Heirloom Baking was published in 2006 and propelled the sisters into the spotlight. The book was one of three finalists for a James Beard Foundation award. The sisters became television and radio personalities, hosting shows on PBS and the Cooking Channel, appearing on the Food Network, NPR and others while promoting the book. In 2008 they published Heirloom Cooking with the Brass Sisters and together the two books went on to be included in Food & Wine Magazine’s annual volume of the best 25 cookbooks.
Baking With the Brass Sisters
Palma Snarski’s Cranberry, White Chocolate and Walnut Squares from Baking With the Brass Sisters. (Photo by Andy Ryan) Editor’s note: A dozen of these made their way to the Mosquito office, courtesy of Marilynn and Sheila, and were out of this world delicious.
For their third cookbook, the Brass sisters incorporated more of themselves into the recipes, turning their attention back to the 1960s and 1970s when they were “sweet young things” and living in their first Cambridge apartments. Marilynn was 26 when she moved out of Winthrop and into the YMCA in Cambridge, where she became a floor counselor and with her own money providing toothbrushes, toothpaste and soap to the girls that had nothing.
The new cookbook also includes a section of savory recipes, one of which perfectly connects their old life with their new lives in Cambridge. Marilynn explains that growing up in a kosher kitchen, the sisters idea of cheese was cream, cottage and American, but that changed when Marilynn moved to Cambridge and bought two books: The Omelet Cookbook and The Cheese Book, both of which she still has. The Cheese Book was important because the sisters were starting to go to people’s homes and were discovering cheese and fruit platters. When they started to host, they looked for something that could combine the two and created the Blue Cheese and Pear Tart.
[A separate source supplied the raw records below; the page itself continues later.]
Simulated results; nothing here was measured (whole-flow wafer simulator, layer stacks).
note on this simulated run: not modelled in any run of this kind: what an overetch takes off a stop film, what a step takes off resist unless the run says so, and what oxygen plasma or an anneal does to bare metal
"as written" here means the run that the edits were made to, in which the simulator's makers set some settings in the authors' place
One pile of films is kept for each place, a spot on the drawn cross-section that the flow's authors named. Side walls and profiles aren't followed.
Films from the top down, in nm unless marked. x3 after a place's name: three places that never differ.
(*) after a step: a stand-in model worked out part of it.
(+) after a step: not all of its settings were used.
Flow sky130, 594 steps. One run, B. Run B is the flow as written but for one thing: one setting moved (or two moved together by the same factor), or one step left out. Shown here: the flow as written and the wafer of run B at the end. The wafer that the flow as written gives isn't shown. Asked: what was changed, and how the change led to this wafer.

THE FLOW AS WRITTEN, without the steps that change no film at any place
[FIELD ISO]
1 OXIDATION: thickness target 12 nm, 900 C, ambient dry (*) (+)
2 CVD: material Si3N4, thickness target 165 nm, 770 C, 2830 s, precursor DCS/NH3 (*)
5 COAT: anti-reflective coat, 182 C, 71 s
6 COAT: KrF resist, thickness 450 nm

What’s next for The Brass Sisters?
The sisters continue to support their new book with public appearances. They were recently featured on Chronicle and appeared at the WGBH Food & Wine Festival. “We’re booked until December,” says Marilynn. Their newest project brings them back to television with “The Food Flirts,” an eight episode series that focuses on “two women of a certain age” as they fulfill their bucket list of things they haven’t eaten or cooked with a focus on Cambridge and Boston. A “sizzle reel” has been shot and the sisters are currently in the fundraising stage, with a national network having expressed interest.
They also have a 92-page proposal written for a food-related memoir and Marilynn is entertaining the idea of writing a food mystery or novel, thrilled to finally have the time to write. “This came to us late because we were too busy earning a living,” she says.
The sisters also want to turn their attention back to their beloved community of Cambridge where they were recently awarded a 2016 Cambridge Food Heroes Award. Marilynn and Sheila recently attended an event celebrating the 125th anniversary of the Cambridge YMCA and hopes to be more active with the organization.
The sisters are also addressing the topic of self-esteem with a speaking engagement at the Harvard Coop on November 14 where they will talk about their experiences with bullying as children, pointing out that it can continue to happen at any point in a person’s life including the senior years. “You have to be brave and you have to speak up,” says Marilynn. “My father used to say, ‘You only go down this path once.’ You don’t want somebody else to write the script of your life.”
The Brass Sisters will be speaking at Gleason Library on November 17 at 7 p.m. Deliciously mouth-watering treats from their cookbook will be served. Advanced registration is required as space is limited.